Quick Start¶
This tutorial is intended as an introduction to working with PyMongoArrow. The reader is assumed to be familiar with basic PyMongo and MongoDB concepts.
Prerequisites¶
Before we start, make sure that you have the PyMongoArrow distribution installed. In the Python shell, the following should run without raising an exception:
import pymongoarrow as pma
This tutorial also assumes that a MongoDB instance is running on the default host and port. Assuming you have downloaded and installed MongoDB, you can start it like so:
$ mongod
Extending PyMongo¶
The pymongoarrow.monkey
module provides an interface to patch PyMongo,
in place, and add PyMongoArrow’s functionality directly to
Collection
instances:
from pymongoarrow.monkey import patch_all
patch_all()
After running patch_all()
, new instances of
Collection
will have PyMongoArrow’s APIs,
e.g. find_pandas_all()
.
Note
Users can also directly use any of PyMongoArrow’s APIs
by importing them from pymongoarrow.api
. The only difference in
usage would be the need to manually pass the instance of
Collection
on which the operation is to be
run as the first argument when directly using the API method.
Test data¶
Before we begein, we must first add some data to our cluster that we can query. We can do so using PyMongo:
from datetime import datetime
from pymongo import MongoClient
client = MongoClient()
client.db.data.insert_many([
{'_id': 1, 'amount': 21, 'last_updated': datetime(2020, 12, 10, 1, 3, 1)},
{'_id': 2, 'amount': 16, 'last_updated': datetime(2020, 7, 23, 6, 7, 11)},
{'_id': 3, 'amount': 3, 'last_updated': datetime(2021, 3, 10, 18, 43, 9)},
{'_id': 4, 'amount': 0, 'last_updated': datetime(2021, 2, 25, 3, 50, 31)}])
Defining the schema¶
PyMongoArrow relies upon a user-specified data schema to marshall
query result sets into tabular form. Users can define the schema by
instantiating pymongoarrow.api.Schema
using a mapping of field names
to type-specifiers, e.g.:
from pymongoarrow.api import Schema
schema = Schema({'_id': int, 'amount': float, 'last_updated': datetime})

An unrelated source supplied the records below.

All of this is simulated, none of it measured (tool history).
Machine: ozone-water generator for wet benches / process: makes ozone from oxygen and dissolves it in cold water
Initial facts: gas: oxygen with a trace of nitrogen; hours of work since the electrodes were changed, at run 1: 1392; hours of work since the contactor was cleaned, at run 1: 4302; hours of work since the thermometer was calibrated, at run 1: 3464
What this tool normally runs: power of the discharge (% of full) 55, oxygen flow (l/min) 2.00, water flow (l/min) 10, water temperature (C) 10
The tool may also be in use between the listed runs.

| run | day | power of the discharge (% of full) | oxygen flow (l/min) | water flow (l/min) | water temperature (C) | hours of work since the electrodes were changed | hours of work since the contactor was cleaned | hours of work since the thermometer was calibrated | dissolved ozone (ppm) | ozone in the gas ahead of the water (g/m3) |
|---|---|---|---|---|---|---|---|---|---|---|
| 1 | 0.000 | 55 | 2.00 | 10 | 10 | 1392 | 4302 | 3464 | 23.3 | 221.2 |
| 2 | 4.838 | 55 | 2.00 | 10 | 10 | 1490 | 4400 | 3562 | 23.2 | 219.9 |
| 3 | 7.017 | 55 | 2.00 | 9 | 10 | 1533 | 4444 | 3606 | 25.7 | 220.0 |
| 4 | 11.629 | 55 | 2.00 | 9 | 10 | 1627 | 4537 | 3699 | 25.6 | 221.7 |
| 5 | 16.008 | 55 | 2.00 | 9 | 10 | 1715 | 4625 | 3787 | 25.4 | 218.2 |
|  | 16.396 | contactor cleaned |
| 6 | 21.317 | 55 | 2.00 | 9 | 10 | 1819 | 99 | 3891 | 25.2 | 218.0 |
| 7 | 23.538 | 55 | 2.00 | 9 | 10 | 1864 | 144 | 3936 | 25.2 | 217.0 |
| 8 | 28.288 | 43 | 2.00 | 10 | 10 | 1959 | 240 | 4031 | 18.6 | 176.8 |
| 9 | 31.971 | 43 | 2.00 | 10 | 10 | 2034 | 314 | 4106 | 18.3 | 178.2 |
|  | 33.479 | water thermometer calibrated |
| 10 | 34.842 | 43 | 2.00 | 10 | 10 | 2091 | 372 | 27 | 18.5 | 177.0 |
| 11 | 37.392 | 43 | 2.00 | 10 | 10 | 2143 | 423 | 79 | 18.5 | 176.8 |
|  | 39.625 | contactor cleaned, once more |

There are multiple permissible type-identifiers for each supported BSON type. For a full-list of supported types and associated type-identifiers see Supported Types.
Find operations¶
We are now ready to query our data. Let’s start by running a find
operation to load all records with a non-zero amount
as a
pandas.DataFrame
:
df = client.db.data.find_pandas_all({'amount': {'$gt': 0}}, schema=schema)
We can also load the same result set as a pyarrow.Table
instance:
arrow_table = client.db.data.find_arrow_all({'amount': {'$gt': 0}}, schema=schema)
Or as numpy.ndarray
instances:
ndarrays = client.db.data.find_numpy_all({'amount': {'$gt': 0}}, schema=schema)
In the NumPy case, the return value is a dictionary where the keys are field names and values are the corresponding arrays.
Aggregate operations¶
Running aggregate
operations is similar to find
. Here is an example of
an aggregation that loads all records with an amount
less than 10:
# pandas
df = client.db.data.aggregate_pandas_all([{'$match': {'amount': {'$lte': 10}}}], schema=schema)
# arrow
arrow_table = client.db.data.aggregate_arrow_all([{'$match': {'amount': {'$lte': 10}}}], schema=schema)
# numpy
ndarrays = client.db.data.aggregate_numpy_all([{'$match': {'amount': {'$lte': 10}}}], schema=schema)
Writing to other formats¶
Result sets that have been loaded as Arrow’s Table
type can
be easily written to one of the formats supported by
PyArrow. For example,
to write the table referenced by the variable arrow_table
to a Parquet
file example.parquet
, run:
import pyarrow.parquet as pq
pq.write_table(arrow_table, 'example.parquet')
Pandas also supports writing DataFrame
instances to a variety
of formats including CSV, and HDF. For example, to write the data frame
referenced by the variable df
to a CSV file out.csv
, run:
df.to_csv('out.csv', index=False)